How to Improve Your Ability to Define Project Tasks

Written By: Esther Schindler
August 12, 2013
8 min read

It’s tempting. You want to sit down with your favored project tracking tool and begin entering project tasks and the dependencies between them. But control yourself! Before you can enter data, you have to be reasonably certain that your task definitions have the appropriate granularity. If you don’t, you’ll find a whole new world of Ways To Screw Up.

Formally, the process of dividing work into smaller elements is called a Work Breakdown Structure, and there is a particular skill in breaking down project tasks into these right-sized chunks. That skill does not necessarily come naturally. That is, you probably know instinctively that “Build the customer database” or “implement social media” is too big a task to enter into your tracking system; it has to be broken into smaller components that you can identify, assign people to, and track progress on.

At the other extreme, “Paint wall 1; paint wall 2; paint wall 3” is too much detail. In that scenario, a project manager (whether or not she has that title) spends more time updating the tracking system than doing the work. The task completion list doesn’t give a sense of what the team (of 1 or 100) actually accomplished, either.

Let me reassure you: This process of identifying project tasks is something we all get better at with time and experience. But even the most novice of project managers (and team members!) wants to do a good job, so herein I provide guidelines at improving your skill.

To keep this discussion under control, I don’t go into the skill (or art) of predicting how long a task will take. Nor am I aiming to help you decide how many people to put on the project. For that, the ideal answer is always five. Fewer than that and everybody has to do everything. More than five people, and you lose more time in meetings than you gain from collaboration. Or if you want a more elegant function:

Project_length=√sod’s_law +estimated_hours

+((randint(number_of_project_members)*sod’s_law)

Here I’m only concerned with making sure you have all the tasks identified, with enough detail to make them trackable but not so much that you get lost.

Define project tasks in one or two sentences.

That doesn’t mean that a short task definition is ideal (“create the database” is short after all), but that the longer your description, the more likely the task should be broken into smaller pieces.

Describe a task in a sentence or two. Don’t try to make it the same thing as the specification; you’re defining here, not designing. As you start, especially, write this task to be flexible. As you get underway with the project, you may discover an internal structure that implies decomposition into several subtasks.

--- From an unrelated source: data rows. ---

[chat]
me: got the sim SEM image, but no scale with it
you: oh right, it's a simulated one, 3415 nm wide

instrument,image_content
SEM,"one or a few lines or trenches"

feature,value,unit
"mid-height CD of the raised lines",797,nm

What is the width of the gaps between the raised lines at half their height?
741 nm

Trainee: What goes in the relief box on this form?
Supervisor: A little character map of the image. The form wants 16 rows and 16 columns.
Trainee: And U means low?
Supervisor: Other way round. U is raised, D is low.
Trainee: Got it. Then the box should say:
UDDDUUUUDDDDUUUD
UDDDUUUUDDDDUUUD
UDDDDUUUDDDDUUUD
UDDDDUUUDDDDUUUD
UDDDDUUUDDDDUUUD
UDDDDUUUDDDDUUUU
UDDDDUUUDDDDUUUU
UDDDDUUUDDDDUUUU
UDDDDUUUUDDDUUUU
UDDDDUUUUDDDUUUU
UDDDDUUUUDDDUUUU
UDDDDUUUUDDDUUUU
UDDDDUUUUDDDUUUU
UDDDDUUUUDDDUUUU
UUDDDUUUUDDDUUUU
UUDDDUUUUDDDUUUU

Look at project task dependencies. What steps are missing?

Before you start connecting the dots to identify the critical path – that is, what events have to happen or the whole project blows up – you should look at your tasks to identify what depends on what else.

Think about dependencies in terms of handoffs: What has to be handed off from one person or team to another? If you don’t recognize you need something to be done by Team A before Team B can get underway (“choose paint color” before “paint”), you’ll bump into problems.

And this reminds you to learn what dependencies the other teams have, as well as their roles and responsibilities. How much does your task depend on someone else’s project being done or arrival of materials? If one or the other is skewed, then you may need to reorder tasks to adapt to those constraints.

For example, you might initially start with “set up the stage, sound, and lighting” for an event. You could estimate the time it would take one experienced person to do the task. But then:

  • If it involves a contractor, you need to get the estimate from the contractor. (That’s another task.)
  • If it involves a task where things can be counted, such as setting up chairs, put in how many chairs there will be. (And where do those chairs come from? Yet another task.)
  • If it involves a machine’s use, such as a label maker, know how long it takes to make 100 labels. (And who’s responsible for acquiring the equipment? How long will that take?)
  • If it involves construction (such as booths), estimate how long it takes to make one, and ensure that each step in that process is in your project plan.

Ask experienced team members to identify the steps, and trust their answers.

In the eyes of many worker-bees, project managers shouldn’t be the people breaking down the work into functional pieces at all. The team members should be given the broad goals and asked to identify the component pieces. “Don’t split things like that; that is not your job,” one person told me. “Let the team do it.”

The idea behind this viewpoint is that the business people and managers can define what they desire, but only the implementers (the lawyers, pool builders, or chefs who perform the work) can optimally break these down into actual functional tasks.

I wholeheartedly agree that you should ask experienced people about breaking big tasks down to smaller ones. But you need to trust their experience. An ace can do it in minutes; a novice may never get it right.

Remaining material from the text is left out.